How to 'Make it' in The Visual Arts

Alight 2014.  Permanent work, Cardiff City Centre Alight 2014. Permanent work, Cardiff City Centre

S Mark Gubb is an artist working across a range of media incorporating sculpture, video, sound, installation and performance.  Here he gives his top 5 tips for making it in the visual arts.  Particularly useful for recent graduates but invaluable, as a reminder, to those of you who are already established.

1, First, and most important, always focus on the art. I'm putting this first as it's actually the most difficult to maintain and I often find myself not heeding my own advice. There's admin to do, things to apply for, lack of money, and all that TV and tea won't watch or drink themselves. Try and find strategies that keep you engaged in making, even when you have little time or money – it may be sketching, collage, taking pictures/shooting videos on your phone – simple, quick, easy, satisfying ways of being creative every day, even when your situation doesn't seem to want you to be. A day with 5 minutes of making in it is always better than one with none.

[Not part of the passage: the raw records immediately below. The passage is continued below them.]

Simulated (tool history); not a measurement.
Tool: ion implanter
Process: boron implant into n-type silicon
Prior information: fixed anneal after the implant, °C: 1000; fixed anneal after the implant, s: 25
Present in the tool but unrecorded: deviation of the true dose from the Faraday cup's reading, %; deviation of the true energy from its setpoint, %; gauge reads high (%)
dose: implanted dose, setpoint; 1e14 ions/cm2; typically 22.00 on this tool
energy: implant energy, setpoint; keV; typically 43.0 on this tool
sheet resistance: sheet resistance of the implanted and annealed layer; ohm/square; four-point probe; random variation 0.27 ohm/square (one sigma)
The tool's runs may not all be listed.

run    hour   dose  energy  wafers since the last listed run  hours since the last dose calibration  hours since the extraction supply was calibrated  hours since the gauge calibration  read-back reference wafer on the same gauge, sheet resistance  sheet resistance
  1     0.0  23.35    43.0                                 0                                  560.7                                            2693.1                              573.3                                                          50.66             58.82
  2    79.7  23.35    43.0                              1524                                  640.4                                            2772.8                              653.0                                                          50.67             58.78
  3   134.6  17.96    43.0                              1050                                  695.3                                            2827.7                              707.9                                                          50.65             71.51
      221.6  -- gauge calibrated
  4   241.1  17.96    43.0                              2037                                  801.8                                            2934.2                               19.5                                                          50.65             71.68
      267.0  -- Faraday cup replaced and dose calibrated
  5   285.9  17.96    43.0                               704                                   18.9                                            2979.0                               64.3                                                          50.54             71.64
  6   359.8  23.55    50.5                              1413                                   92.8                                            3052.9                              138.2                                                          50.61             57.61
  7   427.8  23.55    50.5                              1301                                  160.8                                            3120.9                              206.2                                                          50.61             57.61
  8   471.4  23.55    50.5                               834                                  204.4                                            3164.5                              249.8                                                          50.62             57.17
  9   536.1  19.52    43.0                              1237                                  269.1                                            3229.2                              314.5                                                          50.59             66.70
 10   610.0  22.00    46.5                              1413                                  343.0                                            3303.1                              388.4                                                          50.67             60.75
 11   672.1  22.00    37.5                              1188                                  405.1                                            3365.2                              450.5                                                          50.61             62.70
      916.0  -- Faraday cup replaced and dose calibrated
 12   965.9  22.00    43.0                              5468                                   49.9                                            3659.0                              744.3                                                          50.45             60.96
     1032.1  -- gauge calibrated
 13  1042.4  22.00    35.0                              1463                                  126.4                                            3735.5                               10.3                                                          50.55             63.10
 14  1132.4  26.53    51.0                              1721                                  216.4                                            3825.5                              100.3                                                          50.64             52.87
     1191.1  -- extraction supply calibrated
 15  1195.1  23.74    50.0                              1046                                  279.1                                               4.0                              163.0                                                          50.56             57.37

2, Network, network, network. This word still has a lingering stench of the 80s, attached to power-dressing and cut-throat professional manoeuvring, but all it actually means is getting out and talking to like-minded people. You need to be part of your professional community. You can be the best artist in the world, but no-one is looking for you. Get out and about, see shows, have drinks, talk to other artists, talk to curators. Once someone has seen your face and spoken actual words to you, you exist. You're no longer just a set of pixels in a monthly mail-out or on an exhibition flyer. Building a peer and professional network runs a very close second to making work in terms of importance for any sort of future sustainability or sanity.

3, Always think of the wider context for your practice. Cultural lines are more blurred than ever. You may paint, you may sculpt, you may make videos, whatever, and whilst the creation and production of your work may seem like a solitary pursuit, it has a context in the world. It may be relevant to a particular subculture or group, it may have specific relevance to a geographic location or non-art-based activity. Think around your practice and who might be interested in it. Of course your primary focus should remain on getting your work seen within an art context, but this expanded field of vision will be very useful when you come to write funding applications, or develop projects or just fancy taking a sideways step for a short while.

4, Don't worry about the other things you're doing to make money. It doesn't matter if they're not directly involved in the arts. Everyone has to make money to live, so do it however you can. Great if you can get a job in your local arts centre but, if not, work in the local call centre instead. In many ways having a totally unrelated job can help you focus on what you really want to be doing with your life.

5, Be nice. This should probably be at the top of the list. No-one wants to be friends with, or give a show to, or give support to, or give funding to, someone who isn't nice. Nice is a really bad word, but you get what I mean. Be yourself, be helpful and be proactive. (But if someone crosses you, bear a grudge forever. Not really). Be nice.